Whether you look at the story as myth, as fact, or as metaphor, the basic concept of a god appearing to animals first is unusual to a Euro-centrist culture. So unusual, that I think it is downplayed most of the time until you look at a text like “O Magnum Mysterium.”

This week we are decorating our house for Christmas and I spent several hours assembling 21 crèches that I was given by my mother. It is her collection, for which she has no space in her new home, so she unloaded a trunk full of boxes on my doorstep last year. I was honored since I used to love setting up the collection every Christmas season when I was growing up. The crèches are from a multitude of cultures, all hand-made and fairly unique, if you’re used to the one that people light up on their lawns at this time of year. They all have the basic players of Mary, Joseph and Jesus. Usually there is a shepherd, sometimes an angel, most of the time the 3 kings are part of the set. A few have a stable backdrop.

All but two of these crèches have animals. The two crèches from African nations have more animals per capita than the ones from Peru, Mexico, nations in Asia or countries of Europe. Since the artists of each crèche give their work the flavor of their heritage, I began to think about the direct relationship between animals and humans as represented in the respective artistry of each ethnic point of view.

I like to set up the crèches, but it is time consuming and I admit that over the years, I have fallen into a pattern for each vignette — the family in the center with the three kings off to the left, a shepherd off to the right (often near a symbolic sheep or two) and if there is an angel, it goes slightly behind the scene, looking on. If there are animals, I usually scatter them about in the background, minding their own business.
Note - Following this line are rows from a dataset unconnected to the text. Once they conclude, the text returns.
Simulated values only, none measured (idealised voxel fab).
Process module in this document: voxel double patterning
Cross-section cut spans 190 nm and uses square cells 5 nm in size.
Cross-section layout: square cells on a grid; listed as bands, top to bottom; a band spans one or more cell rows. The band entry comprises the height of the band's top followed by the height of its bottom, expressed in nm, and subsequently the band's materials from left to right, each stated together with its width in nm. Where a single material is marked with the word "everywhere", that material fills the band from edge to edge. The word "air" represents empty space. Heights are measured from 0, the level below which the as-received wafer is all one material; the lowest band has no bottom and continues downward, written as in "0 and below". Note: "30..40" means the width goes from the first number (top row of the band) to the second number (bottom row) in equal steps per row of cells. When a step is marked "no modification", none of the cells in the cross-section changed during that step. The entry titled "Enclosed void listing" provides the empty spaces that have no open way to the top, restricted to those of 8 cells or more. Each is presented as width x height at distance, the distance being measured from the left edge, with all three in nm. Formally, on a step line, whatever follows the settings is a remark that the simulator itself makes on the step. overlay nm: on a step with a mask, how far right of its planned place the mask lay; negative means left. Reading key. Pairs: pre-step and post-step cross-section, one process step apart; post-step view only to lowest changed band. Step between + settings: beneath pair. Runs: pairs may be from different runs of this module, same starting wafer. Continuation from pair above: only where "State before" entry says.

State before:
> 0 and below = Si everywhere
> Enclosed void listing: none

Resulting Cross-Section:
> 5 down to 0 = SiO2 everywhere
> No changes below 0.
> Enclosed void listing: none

This year, though, the abundance of animals in the African crèches made me reconsider my plan. I started to give the animals more and more prominence as I arranged the scene. I put them closer and closer to the manger, putting them in the middle of the action, gazing at the wondrous sight. With each crèche, I strove to bring the viewers attention to the fact that the animals are also key players in this rather bizarre tale. I re-imagined the scene as many ways as I could. I call this year’s installation, “The Cattle are Lowing.”

It’s nice to recognize that even at age 35, the wonders of Christmas still abound.